Humans improve the quickest by pushing the hardest.
The correct way to practice tactics?

the advice i've been given by strong players has been conflicting. One 2000 said to do all 3 versions of those. The tactics that you can only spend 3 seconds on, the tactics you should spend under a minute on, and the combinations that may take you a few minutes to find
IM Dpruess says you should do only 15 minutes a day and if you dont get the tactic in under a minute or you get it wrong you stop trying to find it, look at the solution three times, And then visualize the solution in your minds eye 3 times

Soviet chess training methods and Dan Heisman among others disagree. They feel that training on easy tactics again and again until you nearly instantly recognize them gives the best benefit. Then you're able to combine them into the harder problems.
A rough analogy is multiplication tables. Anybody who's decent at math can derive the right answer for 8x7, but more complex 4 digit multiplication is only reasonable in limited time if you instantly know the answer to 8x7 without working it out.

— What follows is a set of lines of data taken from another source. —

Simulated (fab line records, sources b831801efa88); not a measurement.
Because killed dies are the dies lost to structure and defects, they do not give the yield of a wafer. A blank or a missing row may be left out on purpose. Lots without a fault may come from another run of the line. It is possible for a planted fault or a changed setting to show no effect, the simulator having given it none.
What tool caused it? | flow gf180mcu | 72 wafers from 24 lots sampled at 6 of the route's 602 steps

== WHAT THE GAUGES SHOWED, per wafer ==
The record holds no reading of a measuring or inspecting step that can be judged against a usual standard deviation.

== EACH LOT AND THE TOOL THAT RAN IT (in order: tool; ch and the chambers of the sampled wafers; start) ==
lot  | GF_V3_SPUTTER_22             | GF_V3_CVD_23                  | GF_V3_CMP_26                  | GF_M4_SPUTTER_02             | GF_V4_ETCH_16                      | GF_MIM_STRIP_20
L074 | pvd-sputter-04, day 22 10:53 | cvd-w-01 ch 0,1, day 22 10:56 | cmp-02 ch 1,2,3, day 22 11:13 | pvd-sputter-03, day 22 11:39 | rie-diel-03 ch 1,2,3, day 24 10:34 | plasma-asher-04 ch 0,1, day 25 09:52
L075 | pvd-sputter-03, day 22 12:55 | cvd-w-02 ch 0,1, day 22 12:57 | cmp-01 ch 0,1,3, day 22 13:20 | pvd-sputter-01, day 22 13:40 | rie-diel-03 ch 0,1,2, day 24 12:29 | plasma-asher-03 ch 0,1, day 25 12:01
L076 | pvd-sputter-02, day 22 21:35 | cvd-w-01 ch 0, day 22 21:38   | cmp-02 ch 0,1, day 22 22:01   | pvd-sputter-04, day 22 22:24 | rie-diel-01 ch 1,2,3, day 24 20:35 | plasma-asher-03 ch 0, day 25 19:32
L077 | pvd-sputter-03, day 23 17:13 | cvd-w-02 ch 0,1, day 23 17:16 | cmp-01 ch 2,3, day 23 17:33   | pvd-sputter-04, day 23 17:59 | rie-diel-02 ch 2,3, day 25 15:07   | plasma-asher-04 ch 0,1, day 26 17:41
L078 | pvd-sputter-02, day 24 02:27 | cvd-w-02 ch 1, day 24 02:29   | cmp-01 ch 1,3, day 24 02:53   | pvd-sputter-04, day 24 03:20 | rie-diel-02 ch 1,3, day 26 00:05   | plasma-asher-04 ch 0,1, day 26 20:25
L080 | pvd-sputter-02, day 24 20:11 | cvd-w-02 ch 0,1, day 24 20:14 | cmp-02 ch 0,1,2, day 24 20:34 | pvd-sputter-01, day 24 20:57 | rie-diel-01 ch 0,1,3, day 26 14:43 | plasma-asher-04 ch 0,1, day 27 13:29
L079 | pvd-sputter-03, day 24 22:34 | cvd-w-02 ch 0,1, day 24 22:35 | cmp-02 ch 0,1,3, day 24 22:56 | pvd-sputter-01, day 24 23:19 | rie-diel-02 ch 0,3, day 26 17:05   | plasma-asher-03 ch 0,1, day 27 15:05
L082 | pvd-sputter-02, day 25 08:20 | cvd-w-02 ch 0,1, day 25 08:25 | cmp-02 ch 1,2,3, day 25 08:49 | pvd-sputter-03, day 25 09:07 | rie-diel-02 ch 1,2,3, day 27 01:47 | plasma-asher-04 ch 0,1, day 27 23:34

On chesstempo.com, the site I use to practice tactics, I am rated about 1690(fairly close to my most accurate rating of 1600 fics standard). The problem is that I am having trouble deciding which way to practice tactics. I have recently moved to the hard set of tactics (there are 3 difficulties: easy, medium, and hard), but I am not sure if I should go back to medium. When I use hard difficulty I can correctly solve about half of the problems, sometimes more, but it takes me around 5 mins to solve each problem. When I use medium difficulty I can solve many more because it takes me about a minute and a half to solve each.
So my question is, which difficulty should I use? I have to challenge myself more on hard, but when using medium it might help my pattern recognition since I solve more (but easier) puzzles.